Closures don't move Copy types by default?


#1

I ended up with some code that looked like this: https://is.gd/MFLKC9

To my surprise, the compiler complains that mask does not live long enough. But mask is just an integer, I would expect it to be copied, right? Or if the closure is capturing it by reference… well, if you try dereferencing mask in one of the closures the compiler will insist that no, it’s not a reference. So we have the compiler insisting that a non-reference value is being borrowed. This seems contradictory. Making the closure move fixes this problem, conveniently enough.

I’m really not sure if this is intended behaviour or a compiler bug, so it was suggested I post the issue here. Thanks in advance.


#2

This is – at present, at least – the expected behavior. If you do not supply the move keyword, then the closure accesses all the variables from the stack by reference, unless it cannot do so (i.e., because it must be moved).

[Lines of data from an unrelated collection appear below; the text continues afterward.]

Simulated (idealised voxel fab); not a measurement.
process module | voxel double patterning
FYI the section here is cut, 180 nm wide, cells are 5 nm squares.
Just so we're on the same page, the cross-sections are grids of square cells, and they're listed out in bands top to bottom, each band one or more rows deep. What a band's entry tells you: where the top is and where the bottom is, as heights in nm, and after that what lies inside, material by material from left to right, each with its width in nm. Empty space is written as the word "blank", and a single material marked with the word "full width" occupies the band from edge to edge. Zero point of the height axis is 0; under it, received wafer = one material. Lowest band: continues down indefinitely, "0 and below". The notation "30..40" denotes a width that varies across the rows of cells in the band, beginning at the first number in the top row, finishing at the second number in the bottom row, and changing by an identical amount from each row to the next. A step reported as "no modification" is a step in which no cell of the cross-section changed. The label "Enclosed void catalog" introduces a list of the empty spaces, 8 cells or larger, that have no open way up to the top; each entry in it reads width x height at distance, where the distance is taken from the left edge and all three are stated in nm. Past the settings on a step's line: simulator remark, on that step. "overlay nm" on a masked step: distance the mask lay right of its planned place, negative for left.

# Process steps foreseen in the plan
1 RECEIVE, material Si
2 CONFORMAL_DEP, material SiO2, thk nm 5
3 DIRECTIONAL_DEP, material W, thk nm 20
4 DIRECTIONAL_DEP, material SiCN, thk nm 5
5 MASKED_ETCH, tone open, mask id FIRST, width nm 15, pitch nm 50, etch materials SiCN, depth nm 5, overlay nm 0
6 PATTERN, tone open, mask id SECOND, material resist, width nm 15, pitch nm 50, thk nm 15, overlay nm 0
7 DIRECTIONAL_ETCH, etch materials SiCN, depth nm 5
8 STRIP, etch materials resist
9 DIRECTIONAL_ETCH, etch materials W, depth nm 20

Keep in mind that both copying and using in place have legitimate meanings when mutability is involved. There is a kind of ambiguity that arises:

let mut i = 1;
let x = || i;
i += 1;
let j = x(); // is `x()` going to return `1` or `2` here?

Right now, x will return 2, because – since you did not write move – the closure is “attached” to the creating stack frame and uses its values in place. If Copy types were moved by default, it would return 1.

You could imagine taking the binding of the variable into account (i.e., here we would use in place, because i is declared mut, but if it were not mut, we would copy). That makes me uncomfortable because marking a variable as mut or not mut currently has no affect whatsoever on the semantics of your program, but in this case it would change the meaning of the code quite drastically.

In a way, I feel we picked the wrong keyword for closures. I prefer to think of move closures as “detached” from the surrounding stack frame (in which case they must copy all the data they must use into themselves), whereas non-move closures always use the variables “in place”.


#3

Yeah, I just expected that the way you “use a variable in place without copying it” is via a reference, and thus that if a closure is “attached” to the surrounding scope, then the variables it uses from that scope would be explicit references. In-place variables don’t have lifetimes after all. But in your example, x returns i32, not &i32, and in which case I would be able to say *i to copy the Copy value the reference is pointing to.

To make it more explicit:

// This works
let i = 1;
let x: &Fn() -> i32 = &|| { i };

// This does not
let i = 1;
let x: &Fn() -> &i32 = &|| { i };

i is i32, not &i32, even inside the closure where “the closure accesses all the variables from the stack by reference”. Except the type of the variable is not a reference. Though I can see where suddenly turning i: i32 into i: &i32 that would be the less-than-expected behaviour as well. So I can’t say either way is right or wrong.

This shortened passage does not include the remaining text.